Overshoot, Natural Resources & Economic Growth -- Who Wins?

Albert_Bierstadt,_Among_the_Sierra_Nevada_Mountains.jpg

The World In Overshoot

What should we do when the world is in overshoot? An article in the latest issue of the New York Review of Books looks at depletion of natural resources in a world of ever increasing demand.

John Terborgh reviews "Paradise Found: Nature in America at the Time of Discovery", by Steve Nicholls. Nicholls is an entomologist and wildlife film producer who became alarmed at the progressive devastation of nature he saw in his perennial travels across America. Says Terborgh, "The World Is in Overshoot" communicates its message

"...on two levels, emotional and philosophical. The emotion is a restrained outrage at the wanton and often savage slaughter of wildlife -- cod, salmon, seabirds, curlew, beaver, bison, passenger pigeons, sea turtles, oysters, seals, walrus, and on and on. One feels it viscerally. And that drives home the philosophical point that all the excess and destruction were ensured by the cast of mind of the European colonists, the conviction that God created the wealth of nature expressly for man's benefit."

The current plight of Grand Banks cod fisheries illustrates the problem that many species face. John Calbot discovered the Grand Banks in 1497. Today the adult cod population of the Grand Banks is 3% of what it was then, an outcome that Thomas Huxley certainly didn't predict. In 1883 Huxley wrote about the fish he called "Darwin's bulldog":

"I still believe the cod fishery...and probably all the great fisheries are inexhaustible; that is to say nothing we do seriously affects the number of fish"
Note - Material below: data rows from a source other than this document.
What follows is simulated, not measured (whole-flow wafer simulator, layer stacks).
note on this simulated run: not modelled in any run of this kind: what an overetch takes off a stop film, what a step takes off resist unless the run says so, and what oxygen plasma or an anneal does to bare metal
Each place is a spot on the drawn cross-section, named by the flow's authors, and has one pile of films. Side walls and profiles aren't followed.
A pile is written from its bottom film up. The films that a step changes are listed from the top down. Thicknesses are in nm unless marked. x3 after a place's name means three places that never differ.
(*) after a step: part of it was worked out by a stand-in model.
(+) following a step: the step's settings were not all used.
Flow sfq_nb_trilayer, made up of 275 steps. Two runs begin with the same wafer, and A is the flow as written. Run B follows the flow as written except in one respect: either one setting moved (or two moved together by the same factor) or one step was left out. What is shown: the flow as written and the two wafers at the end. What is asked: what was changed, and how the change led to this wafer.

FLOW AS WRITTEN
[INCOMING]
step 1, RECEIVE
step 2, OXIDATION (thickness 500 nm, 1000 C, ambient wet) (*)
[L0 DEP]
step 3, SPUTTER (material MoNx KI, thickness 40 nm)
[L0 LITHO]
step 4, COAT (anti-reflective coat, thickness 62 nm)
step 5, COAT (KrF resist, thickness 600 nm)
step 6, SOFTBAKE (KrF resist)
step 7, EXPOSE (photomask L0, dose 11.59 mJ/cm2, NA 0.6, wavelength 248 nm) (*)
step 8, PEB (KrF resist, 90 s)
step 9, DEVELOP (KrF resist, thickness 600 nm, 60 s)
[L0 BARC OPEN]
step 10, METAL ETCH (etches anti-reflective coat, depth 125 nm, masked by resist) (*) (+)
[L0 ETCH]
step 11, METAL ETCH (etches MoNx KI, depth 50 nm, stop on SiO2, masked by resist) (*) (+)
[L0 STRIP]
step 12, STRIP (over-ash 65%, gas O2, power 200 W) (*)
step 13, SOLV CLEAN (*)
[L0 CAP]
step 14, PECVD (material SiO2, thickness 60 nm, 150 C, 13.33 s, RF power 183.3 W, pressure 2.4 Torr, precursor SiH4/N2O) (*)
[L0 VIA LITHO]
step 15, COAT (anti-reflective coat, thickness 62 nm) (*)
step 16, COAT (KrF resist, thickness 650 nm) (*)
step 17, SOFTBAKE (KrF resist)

We've held this perception of nature for hundreds of years, it's almost part of being human, harvesting the endless bounty of nature. Garrett Hardin popularized the "Tragedy of the Commons" concept in 1968, but the Grand Banks pillage had started long before that and would not be stopped by increased awareness of scarcity. For over five hundred years the Grand Banks were fished by Europeans and Americans. Technology improved over the centuries and catches increased with each improvement, hand lines to long lines to gill nets to larger nets; wind to steam to factory ships; the "inexhaustible" bounty grew more precarious. At one point the Canadian government imposed a moratorium on cod at tremendous cost to the fishing economy, but for many reasons, now, 17 years after the moratorium the codfish has yet to recover.

The NY Review of Books author talks about the alterations in Grand Bank's species like snow crabs, shrimp, lobster, skate and dogfish, which make up the damaged ecosystem that can't support cod populations. Another damaged ecosystem is the "political tragedy of the 'commons'", says Terborgh. The fisherman naturally maximize their gains, but the politicians contribute to the tragedy by failing to pass effective regulations:

"The reluctance of official bodies to protect natural resources manifests a failure of political systems, particularly of modern democracy."

Nature, Idealized

The article is accompanied by an Albert Bierstadt painting, "Among the Sierra Nevada". The painting is an interesting choice for the article. Bierstadt made trips to Western United States in the latter 19th century, then composed over 500 paintings, many of them depicting idealized western landscapes dominated by lush forests, plentiful wildlife, and majestic mountains, all bathed in surreal golden light. This particular painting was painted while Bierstadt was in Europe, nine years after the artist visited the Sierra Nevada in California, Critics say the mountains look more like the Alps than the Sierra Nevada, as Bierstadt

"painted the West as Americans hoped it would be, which made his paintings vastly popular and reinforced the perception of the West as either Europe or sublime Eden."1

Other critics say his paintings resemble not Europe, but Arcadia. Either way, Bierstadt paints a west to seduce potential travelers, free of unwelcoming animals (and indians), free of hostile mountain passes. His paintings were labeled blatant propaganda by some critics, encouraging people to go West. According to more extreme views, his art contributed to the destruction of the wilderness.

Terborgh, however, notes, not about Bierstadt:

"The diminution of nature is a price to be paid by a society obsessively dedicated to unending economic growth. To lay the blame on the past obscures the lesson for our own time."

Terborgh rightly points out the weakness in pinning resource depletion on past actions. Past failures don't absolve us of the pressing need to act today. The pairing of the painting with the essay - perhaps inadvertently - also points out that sometimes we give in to temptations to paint the past more idyllically than it was. Other artists depict the west much more harshly then Bierstadt's commercial aims ever allowed him to. Terborgh writes of Paradise Found.. that Nicholls-

"turned to writing to lay out a sweeping panorama of what North America has lost in the centuries since the first explorers wrote back to their European sponsors of an exuberant nature so bountiful we can no longer imagine it."

Nature was bountiful, but some depictions, like Bierstadt's, were over-imagined. Overplaying the beauty and tranquility of nature served economic interests (encouraging settlers) long ago. Do we as easily overestimate economic security and but overlook nature today? Same bias, different outcome? Does short term gain obscure the long term value of the environment, to our long term detriment?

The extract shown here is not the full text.